The convention is to have all similar items arranged, like military columns in rows extending from a wall out onto the floor. These usually include Century Stands, light standes with lamps heads attached (separate rows for each instrument type), and other items necessary.
Barn doors should be attached to the fron of the lamp heads. Scrims should be placed in pouches which are hung from a wing-nut on each instrument.
The purpose of this procedure is for reasons of efficiency, so that specific items can be accessed instantly as needed and so they are generally prepared and readied for application.
All lamphead power cables should be coiled and attached to the lamphead to the lamphead yolks until the lights are placed for lighting specific scenes.
All Stands should have their telescoping sections fully collapsed and locked until they are set up for shooting. This helps prevent the stand sections from slipping while being handled. the purpose is to prevent serious hand injuries.
Electrical cables, by their nature, have a tendency to coil. As lights are placed for actual shooting, the lamphead power cables should be uncoiled in such a way as to keep them as flat to the floor as possible. Extensions cables should also be treated. This is to prevent accidental tripping on unflattened coils.
Once a light is decidedly placed for the shot, the telescoping stand sections may be raised and locked into place by tightening the wing nuts on the stand sections. A sandbag should then be hung or placed on the stand near the bottom to prevent the stand from being accidentally knowcked over by a bump or by someone catching a foot or some hardware item in an un-flattened coil. Lamphead power cables should never be allowed to hang diagonally downward from an extended light stand. they should, rather, be hanging straight down to the floor. This prevents accidental tripping of snagging and consequential overturning of lights.
Leather work gloves prevent serious burns, and hand injuries (severe pinching and tearing of the skin) from a slipping stand section which is carrying the weight of a lamphead. They also help keep the hands clean,which can be so some importance when handling props, costumes, and other items which may be placed within the scenes.

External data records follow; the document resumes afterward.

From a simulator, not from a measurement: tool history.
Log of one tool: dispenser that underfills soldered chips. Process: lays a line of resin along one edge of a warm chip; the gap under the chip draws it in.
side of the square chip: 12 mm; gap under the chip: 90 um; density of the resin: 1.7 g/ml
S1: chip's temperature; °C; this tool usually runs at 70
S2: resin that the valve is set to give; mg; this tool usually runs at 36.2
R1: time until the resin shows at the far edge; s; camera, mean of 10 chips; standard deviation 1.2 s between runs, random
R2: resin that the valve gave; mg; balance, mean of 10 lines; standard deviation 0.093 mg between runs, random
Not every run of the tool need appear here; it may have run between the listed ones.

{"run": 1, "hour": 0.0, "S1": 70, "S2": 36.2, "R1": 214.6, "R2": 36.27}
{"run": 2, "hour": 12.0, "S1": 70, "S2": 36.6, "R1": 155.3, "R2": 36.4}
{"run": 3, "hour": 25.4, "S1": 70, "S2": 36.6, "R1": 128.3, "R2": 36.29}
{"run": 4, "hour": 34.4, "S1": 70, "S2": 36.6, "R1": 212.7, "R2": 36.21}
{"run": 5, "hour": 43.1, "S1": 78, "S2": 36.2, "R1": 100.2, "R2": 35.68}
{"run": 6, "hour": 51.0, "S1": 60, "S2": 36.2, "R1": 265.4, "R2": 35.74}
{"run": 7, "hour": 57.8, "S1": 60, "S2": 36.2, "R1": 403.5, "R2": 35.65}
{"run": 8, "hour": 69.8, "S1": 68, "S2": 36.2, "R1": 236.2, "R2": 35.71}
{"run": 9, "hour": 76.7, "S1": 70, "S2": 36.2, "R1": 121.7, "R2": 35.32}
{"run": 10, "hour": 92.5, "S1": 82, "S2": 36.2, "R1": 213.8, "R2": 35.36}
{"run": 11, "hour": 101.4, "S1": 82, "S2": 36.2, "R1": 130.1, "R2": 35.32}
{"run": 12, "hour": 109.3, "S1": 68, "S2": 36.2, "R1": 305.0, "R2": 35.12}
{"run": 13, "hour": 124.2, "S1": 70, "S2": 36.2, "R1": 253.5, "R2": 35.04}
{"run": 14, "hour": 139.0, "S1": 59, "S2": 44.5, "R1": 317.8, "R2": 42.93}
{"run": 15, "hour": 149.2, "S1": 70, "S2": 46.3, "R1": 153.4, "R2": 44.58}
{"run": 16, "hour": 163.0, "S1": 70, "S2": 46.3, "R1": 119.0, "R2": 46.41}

Century Stands should be handled in the same manner, with one very serious addition consideration. Because Century Stands are used for holding mental-framed flags, nets, silks, cuckalorises, and open frames, oftentimes extended an an outward angle from the vertical stand, the potential for an upset is greatly increased.
It is therefore essential that C stands be properly sandbagged and …most importantly..that wing nuts on the knuckles of the head and gobo arms be orientated in such a way that they will only tighten if the extended weight they hold should cause the knuckles to begin slipping.
If this is done incorrectly, they extended weight can cause the knuckles to open, in which case the item being held, along with the extended gobo arm may come crashing down. Because these stands and arms are made of steel, there is a potential for serious or even fatal injury.
The correct procedure is to place your body behind the stand and to adjust all wing nuts on the head and knuckles so that they are on your right side (from you perspective as you are working with the stand). This will insure they are holding, that same weight will serve to tighten the knuckles rather then lossen them. This is a most serious safety issue and one which must be understood and implemented for the well-being of all.